The bill has been propelled forward by Alvarez, who is speaker in the lower House of Representatives and an ally of President Rodrigo Duterte.
In an interview with AFP, he said ending his first marriage cost him $19,200 (a million pesos), which is more than triple what an average family in the Philippines makes in a year.
Like thousands of Filipinos, he did it through a civil procedure called annulment, whereby a judge declares a marriage invalid, generally because the spouses had a “psychological incapacity.”
It requires applicants to undergo a mental exam, testify in court and sometimes even claim they or their spouse entered the union with a disorder like narcissism.
The process can take anywhere from one to 10 years to wind through the creakingly slow and overburdened Philippine court system, costing at least $4,800.
Since 1999, lawmakers have regularly filed a bill to legalise divorce, only to see it languish in committee limbo – until now.
For the first time ever, House of Representatives lawmakers are poised to approve the bill after backing it in preliminary votes. It would then head to the Senate where it faces opposition from conservative members.
However, the bill enjoys rare bipartisan support, a sign Alvarez says of the urgency of addressing broken marriages.
“It’s a badge of stupidity because we are the only nation that does not see the problem,” Alvarez, 60, told AFP.
The legislation would allow divorce and exempt poor people from legal fees, listing domestic violence, attempts to engage a spouse in prostitution and irreconcilable differences among the grounds for splitting up.
Philippine Catholic faithful held a ‘Walk for Life’ protest in Manila last month. (AFP)
‘Not the will of God’
Not surprisingly, the country’s powerful Catholic Church, which counts about 80 percent of Filipinos as followers, has fiercely opposed the bill.
“It is not according to the scriptures, to the will of God and it does not help,” Manila bishop Broderick Pabillo told AFP.

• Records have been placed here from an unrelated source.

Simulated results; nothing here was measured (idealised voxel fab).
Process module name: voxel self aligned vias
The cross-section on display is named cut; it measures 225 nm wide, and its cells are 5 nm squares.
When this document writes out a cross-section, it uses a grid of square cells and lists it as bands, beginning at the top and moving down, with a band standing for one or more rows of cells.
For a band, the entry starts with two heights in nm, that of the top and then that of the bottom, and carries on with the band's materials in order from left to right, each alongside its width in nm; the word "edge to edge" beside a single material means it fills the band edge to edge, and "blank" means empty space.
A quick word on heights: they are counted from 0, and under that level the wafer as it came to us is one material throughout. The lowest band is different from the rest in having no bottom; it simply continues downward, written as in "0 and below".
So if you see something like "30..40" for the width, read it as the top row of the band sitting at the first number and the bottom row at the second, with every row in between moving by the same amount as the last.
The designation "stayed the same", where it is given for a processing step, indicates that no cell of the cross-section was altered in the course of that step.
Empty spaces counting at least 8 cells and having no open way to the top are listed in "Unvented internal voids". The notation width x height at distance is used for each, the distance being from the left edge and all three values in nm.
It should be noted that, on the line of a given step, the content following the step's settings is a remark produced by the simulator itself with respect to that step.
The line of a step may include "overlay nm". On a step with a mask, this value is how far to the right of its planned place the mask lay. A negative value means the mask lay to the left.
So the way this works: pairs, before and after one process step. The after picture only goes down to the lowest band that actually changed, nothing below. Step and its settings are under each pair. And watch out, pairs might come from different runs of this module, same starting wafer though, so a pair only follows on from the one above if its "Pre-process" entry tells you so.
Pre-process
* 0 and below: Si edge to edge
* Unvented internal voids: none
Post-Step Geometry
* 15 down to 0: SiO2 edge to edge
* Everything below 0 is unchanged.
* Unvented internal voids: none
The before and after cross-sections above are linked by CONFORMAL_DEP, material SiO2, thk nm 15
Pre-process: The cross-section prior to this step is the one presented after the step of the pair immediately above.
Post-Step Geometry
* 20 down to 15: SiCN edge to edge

The church fought a pitched but ultimately unsuccessful battle in 2012 to halt a law providing free contraceptives to poor couples and teaching sex education in schools.
It has also backed an existing ban on abortion and gay marriage.
Surveys show a majority of Filipinos have supported legalising divorce since 2014.
At the same time, the number filing for annulments has grown steadily in the past decade, hitting over 10,000 in 2017, according to government statistics.
“Filipinos have become more open. They’ve been exposed to norms from other countries,” said Jean Franco, political science assistant professor at the University of the Philippines.
But with Catholic clergy lobbying and protesting against the bill, its final passage is uncertain.
The country’s outspoken leader Duterte, whose own marriage was annulled, has yet to wade into the debate.
Although he spoke in favour of upholding the ban during his 23 years as mayor of the southern city of Davao, he is mercurial on social issues.
A longtime critic of the church, Duterte voiced support for gay marriage in 2015, only to backtrack after securing the presidency in 2016, before endorsing it yet again last December.
He also has plenty on his plate, with international war crimes prosecutors launching a preliminary probe into his deadly war on drugs, which has also aroused the ire of the church.
Campaigners say the bill could offer a lifeline to women trapped in violent marriages.
“Divorce is a woman’s issue, especially for poor women who are being abused because it could provide them an out legally,” Elizabeth Angsioco, national chairwoman of the Democratic Socialist Women of the Philippines, told AFP.
For women like Melody Alan who says she has endured 14 years of abuse from an unfaithful, alcoholic husband, the ban cannot be overturned soon enough.
“He strangled me, pushed me against a wall. I was crying and screaming. I couldn’t breathe,” Alan, secretary-general of the Divorce Advocates of the Philippines, told AFP.
Alan, 44, said her husband agreed to accept an annulment if she paid for it – something she could in “no way” afford while raising four kids.
In 2010, she separated from her husband, who now has two children with another woman, but they remain legally married.
“I will file for divorce to get freedom [to say] that this is who I am now,” she said. “I can start anew.”